A Brighter Tomorrow – Perseverance
Filmmaker Nanni Moretti returns to cinemas with Il sol dell’avvenire/A Brighter Tomorrow, which was released in Romania on the 2nd of February. As melancholy as ever, his fight against time and the lack thereof, always renewed, has lost nothing of its urgency.
What is a burlesque actor? Someone who experiments the world through the physical act of weighing it. There is nobody fitter than Nanni Moretti for the role of one who chastises a hipster director who – sacrilege! – was incapable of understanding that a bullet to the head results in a couple of dozen kilos of dead weight, even at the cinema. For Moretti, who has dedicated his entire career to a simple idea – how to maintain (contain) oneself within your own body in the most efficient way – this is the basis of any moral standing. To neglect the question of the body means to fall prey to vulgarity. The old adage of the filmmaker simultaneously goes against and beyond a so-called ecology of violence: because it sees something both transcendent and concrete in death – a destruction of the potentialities of the body, a forced interruption of the permanent negotiation between body and environment.
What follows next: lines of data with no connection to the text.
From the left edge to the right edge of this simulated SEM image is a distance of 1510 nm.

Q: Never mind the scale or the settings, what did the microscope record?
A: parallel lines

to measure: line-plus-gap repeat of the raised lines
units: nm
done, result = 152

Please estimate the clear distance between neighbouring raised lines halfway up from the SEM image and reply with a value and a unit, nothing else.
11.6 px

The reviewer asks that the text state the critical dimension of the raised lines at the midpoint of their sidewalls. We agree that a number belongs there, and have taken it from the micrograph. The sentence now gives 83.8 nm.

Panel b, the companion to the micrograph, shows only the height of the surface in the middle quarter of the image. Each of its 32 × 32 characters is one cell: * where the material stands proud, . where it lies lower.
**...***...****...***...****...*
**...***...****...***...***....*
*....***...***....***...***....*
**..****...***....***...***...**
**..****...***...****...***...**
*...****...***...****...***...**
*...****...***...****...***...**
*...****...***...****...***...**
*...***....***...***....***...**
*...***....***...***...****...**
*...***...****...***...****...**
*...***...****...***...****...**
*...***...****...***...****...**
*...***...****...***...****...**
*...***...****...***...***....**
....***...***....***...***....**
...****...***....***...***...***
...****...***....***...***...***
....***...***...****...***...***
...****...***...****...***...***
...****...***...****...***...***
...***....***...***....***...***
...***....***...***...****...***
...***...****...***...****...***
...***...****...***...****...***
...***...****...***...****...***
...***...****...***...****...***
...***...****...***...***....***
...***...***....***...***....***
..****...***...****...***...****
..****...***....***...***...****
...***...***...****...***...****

Said scene takes place on the set of a film; we’re right before the wrap, and the only thing left to shoot is a caricaturesque assassination. Moretti’s character – a cantankerous director named Giovanni, who bears all the parameters of the director himself – is there only because his wife is producing said film. Maybe due to jealousy, maybe due to his fear that his expiry date is coming up, he starts rambling on about how wrong everything that is happening in front of his eyes is, As a counterpoint, he decides to give the example of the death in Krzysztof Kieślowski’s A Short Film About Killing (1988): that very admirable film put to the stage a heavy, grimy murder, that happens almost blindly and taints everything around it – the killer (of course), the spectator who is made to witness this dilated material, and even the victim itself, because it turns into a sort of obstacle in the path of fiction. Of course, for Moretti, this tormented, abject, and seemingly never ending death is an ideal in terms of matter. The obstruction of frivolity is a necessary act. A paradox, but not quite: in the case of this (p)artizan of frustrated communication, who never ceased to search for a form in which his body could obstruct any clear, totalitarian flow in his films, the cinema of special effects is a gimmick that erases responsibilities, that strips things of their adequate weight. Here, fiction is what cancels friction: an escape from reality.
A man who got to know the world exclusively through his own forces was needed to describe the definitive violence of the gesture of spreading death on screen, thanks to a clicking of a fake pistol. According to him, the problem is not as much the cliche of violence that gives birth to even more violence etc., as much as it is the fundamental lack of honesty that it is derived from: today, on the big screen, violence always comes too easily. The reason is simple: violence sells; one can always bet on it. By contrast, a burlesque actor is especially a body that, by exposing itself, is doing physical work. At every step, he is obligated to put his entire being at stake – to risk (maybe his gag will fail: it’s a wager) and swear (no single laugh is guaranteed). As such, the limits of his actions are the limits of his own body – hence Moretti’s directorial lesson, who knows that he is incapable of imposing onto someone else what he isn’t capable of doing himself. There is an unwritten contract between the being of the film, the being of the actor and the being of the spectator. Even so, in the director’s infantile jubilation in the film one films more than just childishness – rather, even worse, a total lack of awareness towards this contract. Along with a total submission in front of money.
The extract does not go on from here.